You'll notice neither of them was in December.


Anyway, as a former journalism professor and reporter, I was kind of excited about the idea of serving... until I found out my husband was going to be gone for work two weeks in a row. And that meant I was going to have to recruit Quigs to be my emergency pick up person for X-man if I got put on a trial that runs late. No worries, you just run out in the hall or give your phone to the court authority to call or text her. Except phones aren't allowed in the courthouse at all. Sooo, I had to write down all the phone numbers I might need if I got put on a case that went past 5 p.m. (not that anyone wants to work that late at the courthouse).

It also meant that X-man was going to get up early, and he, like his father, does not like to be woken up. He likes to wake up on his own around 7:30. But that really wasn't going to work on Tuesday when I needed to get him up, get him dressed, take him to vote with me (I won a seat on the library board by the way--go uncontested election!) and then drop him at school before I went to court. I had to be there by 8:15 to ensure that I could get into the jury room by 8:30. So I got up at 5:45 a.m. to shower. X-man got up at 6:30 a.m. He's been a grump all week.

The first day we watched a video and sat around for 90 minutes. I read my book. We all got called back for the afternoon session at 12:30. Then we got divided into two groups and the extras got let go. Then I sat around until the officer came to take us to a court room. Jury room seats are very uncomfortable for hours at a time. But it's not nearly as uncomfortable as the wooden benches in the courtroom. My piriformis was very, very unhappy. I sat on a wooden bench for several hours watching random jurors get called up for a jury. They never called my number, so I got dismissed after they swore everyone in around 4 p.m. But I couldn't read when I was in there...

On Tuesday, I got called back again with half of the jury pool. This time I sat in the jury room from 8:30 until just about 11 a.m. I noticed the three people who I knew the day before weren't there. So I guessed they must have gotten put on a jury for that morning. I finished book 1. Then she came down and said we were dismissed, so I'm guessing the case got settled or dismissed. This morning it was exactly the same thing, but they had summoned all of us in and we sat around for two hours until they excused about 2/3 of us.

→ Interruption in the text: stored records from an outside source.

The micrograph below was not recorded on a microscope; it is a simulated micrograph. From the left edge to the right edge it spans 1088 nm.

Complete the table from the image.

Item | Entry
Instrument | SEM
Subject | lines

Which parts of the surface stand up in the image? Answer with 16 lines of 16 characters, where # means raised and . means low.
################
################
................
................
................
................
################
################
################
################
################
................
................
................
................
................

There is totally nothing sexy about this process. I wasn't expecting Ally McBeal or Boston Legal or anything. But seriously, this is insane. They built this new courthouse expansion a few years ago, they couldn't have put in a few comfy chairs for jurors to sit in to avoid sciatica outbreaks and drink coffee to stay awake while they waited for hours? Maybe offer up some power outlets and wifi for our laptops (which are allowed even though phones aren't). You could tell today that people were getting tired because they actually started talking. Well, correction, one juror started talking and then he traveled around the room getting to know everyone else. Extroverted individual clearly going through withdrawal. Me, I started reading book 2.

Tomorrow I'm supposed to have my doctor's appointment for my IUD. I know because I have crap luck that I'm going to end up calling Planned Parenthood during the lunch break to reschedule the appointment. But since we've been released 2/3 days and had the afternoon free, I'm going to wait it out and see how it goes.

Hopefully, I'll get a chance to feel more "Power to the People" on Thursday or Friday. Because the participating electorate on Tuesday was depressing. People clearly can't be bothered any more. They think they have more important things to do, and maybe they do if they're rescuing people from fire or saving babies. But I'm feeling pretty Joe Schmo hanging in the jury box, and although it's uncomfortable, it's okay by me.


Charles said...

Just curious, is it illegal to, say, you really like to put everyone in jail no matter what they did? Or what if you believe the law has no authority whatsoever? Just trying to get some advice for what I should do when they call me.

Looseyfur said...

They actually ask you those kinds of questions a crazy amount of times. They go over it when they show the video.

The judge reminds you at least six times that the accused is presumed innocent. The defense attorney asks the questions at least one or two different ways. Then if there's a flag... like I got brought into a DV case where people had to admit if they knew someone who was an alleged abuser or a survivor/victim, then they have to start over again with a line of questions to see if you really think you can be unbiased and come to a verdict based on the facts.

If there's a whiff of anything else, the judge excuses you immediately.

The Fearless Freak said...

Guilty! Everyone is guilty! They wouldn't be there if they weren't. Defendant, Plaintiff, everyone of those bastards are guilty. Can I go home now? :)

Hopefully you either get dismissed early or get a really awesome and interesting case.